What are Blocking Rules?¶

The primary driver of Splink's run time is the number of record pairs that the Splink model has to process. This is controlled by the blocking rules.

This guide explains what blocking rules are, and how they can be used.

Introduction¶

One of the main challenges to overcome in record linkage is the scale of the problem.

The number of pairs of records to compare grows using the formula \(\frac{n\left(n-1\right)}2\), i.e. with (approximately) the square of the number of records, as shown in the following chart:

For example, a dataset of 1 million input records would generate around 500 billion pairwise record comparisons.

So, when datasets get bigger the computation could get infeasibly large. We use blocking to reduce the scale of the computation to something more tractible.

Blocking¶

Blocking is a technique for reducing the number of record pairs that are considered by a model.

Considering a dataset of 1 million records, comparing each record against all of the other records in the dataset generates ~500 billion pairwise comparisons. However, we know the vast majority of these record comparisons won't be matches, so processing the full ~500 billion comparisons would be largely pointless (as well as costly and time-consuming).

Instead, we can define a subset of potential comparisons using Blocking Rules. These are rules that define "blocks" of comparisons that should be considered. For example, the blocking rule:

"block_on("first_name", "surname")

will generate only those pairwise record comparisons where first name and surname match. That is, is equivalent to joining input records the SQL condition l.first_name = r.first_name and l.surname = r.surname

Within a Splink model, you can specify multiple Blocking Rules to ensure all potential matches are considered. These are provided as a list. Splink will then produce all record comparisons that satisfy at least one of your blocking rules.

Blocking in Splink¶

There are two areas in Splink where blocking is used:

The first is to generate pairwise comparisons when finding links (running predict()). This is the sense in which 'blocking' is usually understood in the context of record linkage. These blocking rules are provided in the model settings using blocking_rules_to_generate_predictions.
The second is a less familiar application of blocking: using it for model training. This is a more advanced topic, and is covered in the model training topic guide.

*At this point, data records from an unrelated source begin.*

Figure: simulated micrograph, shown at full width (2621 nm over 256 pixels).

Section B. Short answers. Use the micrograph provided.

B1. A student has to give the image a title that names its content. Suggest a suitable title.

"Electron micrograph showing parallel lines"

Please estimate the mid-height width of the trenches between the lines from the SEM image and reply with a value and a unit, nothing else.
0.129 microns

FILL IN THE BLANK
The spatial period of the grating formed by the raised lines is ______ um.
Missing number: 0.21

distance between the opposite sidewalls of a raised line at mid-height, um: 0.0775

Choosing `blocking_rules_to_generate_predictions`¶

The blocking rules specified in your settings at blocking_rules_to_generate_predictions are the single most important determinant of how quickly your linkage runs. This is because the number of comparisons generated is usually many multiple times higher than the number of input records.

How can we choose a good set of blocking rules? It's usually better to use a longer list of strict blocking rules, than a short list of loose blocking rules. Let's see why:

The aim of our blocking rules are to:

Capture as many true matches as possible
Reduce the total number of comparisons being generated

There is a tension between these aims, because by choosing loose blocking rules which generate more comparisons, you have a greater chance of capturing all true matches.

A single rule is unlikely to be able to achieve both aims.

For example, consider:

SettingsCreator(
    blocking_rules_to_generate_predictions=[
        block_on("first_name", "surname")
    ]
)

This will generate comparisons for all true matches where names match. But it would miss a true match where there was a typo in the name.

This is why blocking_rules_to_generate_predictions is a list.

Suppose we also block on postcode:

SettingsCreator(
    blocking_rules_to_generate_predictions=[
        block_on("first_name", "surname"),
        block_on("postcode")
    ]
)

Now it doesn't matter if there's a typo in the name so long as postcode matches (and vice versa).

We could take this further and block on, say, date_of_birth as well.

By specifying a variety of blocking_rules_to_generate_predictions, even if each rule on its own is relatively tight, it becomes implausible that a truly matching record would not be captured by at least one of the rules.

Tightening blocking rules for linking larger datasets¶

As the size of your input data grows, tighter blocking rules may be needed. Blocking on, say first_name and surname may be insufficiently tight to reduce the number of comparisons down to a computationally tractable number.

In this situation, it's often best to use an even larger list of tighter blocking rules.

An example could be something like:

SettingsCreator(
    blocking_rules_to_generate_predictions=[
        block_on("first_name", "surname", "substr(postcode,1,3)"),
        block_on("surname", "dob"),
        block_on("first_name", "dob"),
        block_on("dob", "postcode")
        block_on("first_name", "postcode")
        block_on("surname", "postcode")
    ]
)

Analysing `blocking_rules_to_generate_predictions`¶

It's generally a good idea to analyse the number of comparisons generated by your blocking rules before trying to use them to make predictions, to make sure you don't accidentally generate trillions of pairs. You can use the following function to do this:

from splink.blocking_analysis import count_comparisons_from_blocking_rule

br = block_on("substr(first_name, 1,1)", "surname")

count_comparisons_from_blocking_rule(
        table_or_tables=df,
        blocking_rule=br,
        link_type="dedupe_only",
        db_api=db_api,
    )

More complex blocking rules¶

It is possible to use more complex blocking rules that use non-equijoin conditions. For example, you could use a blocking rule that uses a fuzzy matching function:

l.first_name and r.first_name and levenshtein(l.surname, r.surname) < 3

However, this will not be executed very efficiently, for reasons described in this page.